What Dr. Webb has noticed, however, is that the brain that makes gifted children more excitable, more prone to being misdiagnosed with disorders, highly sensitive, and socially unusual does not disappear with adulthood. It’s that same brain, but more developed, more in control. The girl that screamed when she went into a room with bright lights becomes the woman who wears tinted glasses and has found a way to avoid working in office buildings. The boy who kept being sent to the principal’s office because he couldn’t sit still when he was excited about what he was learning has become the man who paces his office and talks to himself when he’s solving a difficult problem. We didn’t suddenly stop having a different brain because we grew up; we simply learned to shape a world that fit our needs.
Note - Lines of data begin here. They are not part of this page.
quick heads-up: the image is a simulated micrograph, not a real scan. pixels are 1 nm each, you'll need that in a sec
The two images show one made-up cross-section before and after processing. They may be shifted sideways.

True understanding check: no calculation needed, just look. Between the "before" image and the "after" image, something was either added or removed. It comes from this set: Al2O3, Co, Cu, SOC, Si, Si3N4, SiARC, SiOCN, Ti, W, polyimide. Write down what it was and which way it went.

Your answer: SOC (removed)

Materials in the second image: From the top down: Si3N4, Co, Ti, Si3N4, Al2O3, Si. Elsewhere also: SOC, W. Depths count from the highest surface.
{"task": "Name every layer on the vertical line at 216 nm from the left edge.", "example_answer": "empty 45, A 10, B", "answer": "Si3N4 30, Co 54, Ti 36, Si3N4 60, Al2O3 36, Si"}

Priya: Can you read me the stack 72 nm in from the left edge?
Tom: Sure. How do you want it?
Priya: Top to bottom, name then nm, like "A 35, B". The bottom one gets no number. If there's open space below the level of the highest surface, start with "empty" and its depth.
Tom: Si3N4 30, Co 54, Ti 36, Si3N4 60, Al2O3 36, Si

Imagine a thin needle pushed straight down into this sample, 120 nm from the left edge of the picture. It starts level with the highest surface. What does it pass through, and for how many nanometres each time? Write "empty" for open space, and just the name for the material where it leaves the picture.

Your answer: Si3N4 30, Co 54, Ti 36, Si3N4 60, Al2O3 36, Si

But that ability to shape the world has its limits. Yes, the woman who is sensitive to light can wear tinted glasses, but if she’s sensitive to violence it’s hard for her to avoid knowing about the violence in this world. The man who paces his office has control of his part of the project he’s working on, but he doesn’t have control over the exploitation of the workers who make the computers he programs. We figure out a way to cope, but sometimes coping is not enough. When you have a brain that works on overdrive, it’s not easy to turn it off at your convenience.

Searching for Meaning is not an easy book. I have to admit, it’s not a book I would have picked up while browsing in a book store. Disillusionment? Hm, maybe I should go for something lighter. Existential depression? Gotta go, I’m late for an appointment. Admitting that what made me a “smart kid” is still intrinsically part of how I interact with the world? Not likely. But despite the fact that I would have avoided this book—perhaps because I would have avoided it—I really appreciate having read it through to the end.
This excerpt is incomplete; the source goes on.